Pennsylvania Closer to Online Gambling
by Glenn Baird - June 12, 2017
Pennsylvania’s House of Representatives have passed a bill that could legalise online gambling in the state.
The bill was passed up to the House of Representatives with little opposition and was met there with vote of 102-89 in favour.
Yet, of course, this recent line of red tape still hasn’t reached the top of the tree, with the Senate of Pennsylvania still to debate and suggest amendments to the bill. However, the matter could be decided as early as the 19th of June with Rep. George Dunbar, as reported by the Online Poker Report, claiming that “It won’t be too long, as we have a budget to get done.”
He goes on to say, “Gaming isn’t the most important part of it, but it is an important part. I’m sure the Senate is going to be taking it up next week, and I’m also sure it’s not going to get voted on as is. There will be some changes to it. I hope the changes will be minimal.”
One particular stumbling block will be the bill’s call for video gaming terminals to be introduced to pubs and bars in the state. This is likely to be rejected by the Senate and is a surprise addition given controversies surrounding VTGs. Their inclusion could give the Senate the grounds in need to throw out the entire bill, with some cynics arguing that it was added for precisely that reason. Given the need for a quick turnaround, the Senate may well find that the time required to elicit productive debate is simply not available and the quickest road to conclusion could be reject the bill completely.
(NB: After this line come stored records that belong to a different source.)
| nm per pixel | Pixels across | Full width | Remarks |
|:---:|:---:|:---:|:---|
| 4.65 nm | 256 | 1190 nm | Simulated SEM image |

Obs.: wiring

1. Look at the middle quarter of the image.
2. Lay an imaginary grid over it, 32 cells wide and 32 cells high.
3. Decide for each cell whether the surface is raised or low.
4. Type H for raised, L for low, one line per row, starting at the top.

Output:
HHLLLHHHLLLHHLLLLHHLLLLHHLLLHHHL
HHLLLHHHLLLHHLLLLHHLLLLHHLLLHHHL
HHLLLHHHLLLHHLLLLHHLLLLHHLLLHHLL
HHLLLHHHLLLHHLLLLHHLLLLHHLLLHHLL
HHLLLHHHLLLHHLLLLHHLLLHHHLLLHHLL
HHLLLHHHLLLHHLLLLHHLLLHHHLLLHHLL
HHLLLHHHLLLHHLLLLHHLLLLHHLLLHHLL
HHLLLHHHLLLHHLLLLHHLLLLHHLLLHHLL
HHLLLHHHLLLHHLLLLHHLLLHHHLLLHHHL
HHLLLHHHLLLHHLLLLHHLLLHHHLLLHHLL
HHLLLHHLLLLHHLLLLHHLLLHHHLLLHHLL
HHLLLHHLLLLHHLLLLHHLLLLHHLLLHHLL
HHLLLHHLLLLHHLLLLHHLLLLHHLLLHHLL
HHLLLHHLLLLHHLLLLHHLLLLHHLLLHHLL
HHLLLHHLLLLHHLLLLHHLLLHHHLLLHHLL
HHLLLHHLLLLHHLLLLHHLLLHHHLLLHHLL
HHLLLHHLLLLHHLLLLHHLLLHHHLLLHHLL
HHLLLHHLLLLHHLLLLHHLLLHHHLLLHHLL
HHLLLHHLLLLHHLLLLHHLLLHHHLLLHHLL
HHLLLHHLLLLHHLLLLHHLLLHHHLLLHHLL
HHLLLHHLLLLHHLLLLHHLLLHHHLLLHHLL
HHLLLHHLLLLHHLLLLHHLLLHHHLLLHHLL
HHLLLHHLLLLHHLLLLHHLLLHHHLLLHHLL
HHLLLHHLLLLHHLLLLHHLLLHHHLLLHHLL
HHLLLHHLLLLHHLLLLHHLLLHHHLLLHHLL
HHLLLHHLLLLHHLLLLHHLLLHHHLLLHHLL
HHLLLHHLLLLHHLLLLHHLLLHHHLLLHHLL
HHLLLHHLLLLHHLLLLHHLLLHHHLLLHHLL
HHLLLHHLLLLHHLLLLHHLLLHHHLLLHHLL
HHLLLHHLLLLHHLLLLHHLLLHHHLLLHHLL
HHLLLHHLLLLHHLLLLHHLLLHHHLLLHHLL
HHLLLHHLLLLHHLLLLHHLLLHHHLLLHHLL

Another sticking point will be the rate of tax. The Senate had originally proposed a high rate of tax. The suggested 54% plus huge licence fees had to be reduced by the House of Representatives but it is unlikely that their negotiated 16% will be agreed.
Dunbar himself has argued that, “You can’t tax at a 54-percent rate because casinos won’t be able to grab them and bring them into the brick and mortar.” He is emphasising the fact that online casinos will have to spend a lot of money advertising their brand before they can turn any profit. A tax rate of 54% would make the entire operation impossible.